Re: PROPOSAL: Drop interface/operation/(input|output)/@headers

Glen Daniels wrote:
> Hi Roberto, all:
>>etc. - those will be the purview of the document  > 
>>specifying each feature (most likely in English or Sinhalese).
>>Certainly not. I'd be fine with replacing an explicit way of 
>>defining headers with an implicit one (F&P) as long as it's 
>>clear that all reasonable uses of explicit abstract headers 
>>are covered. In other words, I'd like to see evidence that 
>>the kind of headers that people would declare today using 
>>@headers are good candidates for being abstracted into a 
>>feature, possibly parameterized by one or more properties (if 
>>I understood Glen's writeup).
> Correct.  Essentially, the only kinds of headers that are worth specifying
> with the mechanism that exists today are the "cookie-esque" ones - i.e.
> "please send me the value 'xq57jb' back in the header 'myns:SeekritCode'.
> Oh, and send it on every single message, too."  Anything with more complex
> semantics than that can't really be accommodated with the current syntax.
> So I think it's a pretty simple matter to define a "sideband data" SOAP
> module which simply takes a property consisting of a set of elements, and
> inserts them as SOAP headers.

My head is spinning dangerously fast right now. Can you write down an
example? I don't quite see how you'd translate the declaration of a
header ns1:bar of type ns2:Foo into propertiese (or featurese, the
language). In a SOAP-independent way, if possible.

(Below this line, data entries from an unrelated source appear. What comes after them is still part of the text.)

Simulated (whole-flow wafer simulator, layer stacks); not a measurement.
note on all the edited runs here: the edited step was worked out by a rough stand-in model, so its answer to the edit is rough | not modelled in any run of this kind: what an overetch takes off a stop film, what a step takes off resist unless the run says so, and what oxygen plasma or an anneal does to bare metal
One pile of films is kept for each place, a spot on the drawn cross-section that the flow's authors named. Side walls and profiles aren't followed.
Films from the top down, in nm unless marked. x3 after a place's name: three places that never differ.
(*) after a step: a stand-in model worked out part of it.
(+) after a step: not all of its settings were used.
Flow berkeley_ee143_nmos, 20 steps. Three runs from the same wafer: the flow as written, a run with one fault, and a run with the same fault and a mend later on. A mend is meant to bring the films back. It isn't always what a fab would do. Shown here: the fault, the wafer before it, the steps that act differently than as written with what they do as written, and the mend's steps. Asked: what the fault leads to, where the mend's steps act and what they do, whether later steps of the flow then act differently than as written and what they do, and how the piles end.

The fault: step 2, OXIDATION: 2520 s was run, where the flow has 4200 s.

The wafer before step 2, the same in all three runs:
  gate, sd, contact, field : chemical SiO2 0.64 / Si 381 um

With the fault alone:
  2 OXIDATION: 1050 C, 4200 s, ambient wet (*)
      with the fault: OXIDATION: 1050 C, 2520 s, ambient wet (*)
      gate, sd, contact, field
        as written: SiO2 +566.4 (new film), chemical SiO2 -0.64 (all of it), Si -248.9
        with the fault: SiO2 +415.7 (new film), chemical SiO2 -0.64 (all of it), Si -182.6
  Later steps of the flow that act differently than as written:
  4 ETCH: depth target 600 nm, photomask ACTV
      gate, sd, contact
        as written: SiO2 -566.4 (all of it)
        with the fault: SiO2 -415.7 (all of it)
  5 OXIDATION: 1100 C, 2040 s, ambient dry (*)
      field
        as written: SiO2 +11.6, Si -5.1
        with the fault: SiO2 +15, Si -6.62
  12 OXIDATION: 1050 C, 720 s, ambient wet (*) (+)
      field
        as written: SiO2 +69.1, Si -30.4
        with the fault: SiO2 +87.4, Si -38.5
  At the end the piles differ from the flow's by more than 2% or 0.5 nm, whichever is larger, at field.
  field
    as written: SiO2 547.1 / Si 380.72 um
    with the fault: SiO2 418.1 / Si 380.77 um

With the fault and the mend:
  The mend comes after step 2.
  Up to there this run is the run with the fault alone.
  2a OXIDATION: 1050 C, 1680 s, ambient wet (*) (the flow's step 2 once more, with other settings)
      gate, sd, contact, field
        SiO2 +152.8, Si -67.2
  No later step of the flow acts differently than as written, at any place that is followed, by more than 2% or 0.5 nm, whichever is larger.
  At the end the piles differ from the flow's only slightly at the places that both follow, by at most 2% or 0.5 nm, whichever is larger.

>>I know today what burden is placed on the WSDL author who 
>>decides to add an abstract header to an operation. I can 
>>surmise that replacing it with a feature would be n times 
>>more work. Perhaps this factor of n doesn't matter because 
>>features are the right way to solve this problem and @headers 
>>are just a hack, but I'd like to see some proof of it.
> There are two ways of thinking about the current way of dealing with
> headers.  First, I can describe a given header QName and leave the value up
> to the user - in this case, I am trusting the code or the user to understand
> what the appropriate value is to stick in there, which is exactly the same
> thing as asking them to understand a feature/property/policy identifier (the
> semantics are external).  Aside from the fact that this is a really bad way
> to do things (you can't easily specify extensions for which certain headers
> may or may not appear depending on context, for instance), the work involved
> is the same as in the F&P case.

Not quite. I can describe a header qname and type and leave the
semantics up to the user. This is exactly how operations are dealt with
-- cheaply and effectively. Do you want to have more semantics in the
WSDL itself? Use RDF or your favorite formalisms and sprinkle it on
the document as extensions. I'm worried by F&Ps requiring users to
provide specifications for a feature, its properties and their
binding-specific realization(s) to do the equivalent of @headers.
It sounds like an awful lot of work.

> Second, I can describe a particular value for a given header, as in the
> "cookie-esque" description above.  There is arguably some use in this sort
> of thing (dispatch, for instance?), and as noted we could define a normative
> "sideband data" module to handle this.  It would need to be very clear in
> the spec for the module that you can use it to send/receive arbitrary
> headers, and it's up to the user to make sure that the receivers are capable
> of correctly understanding those headers.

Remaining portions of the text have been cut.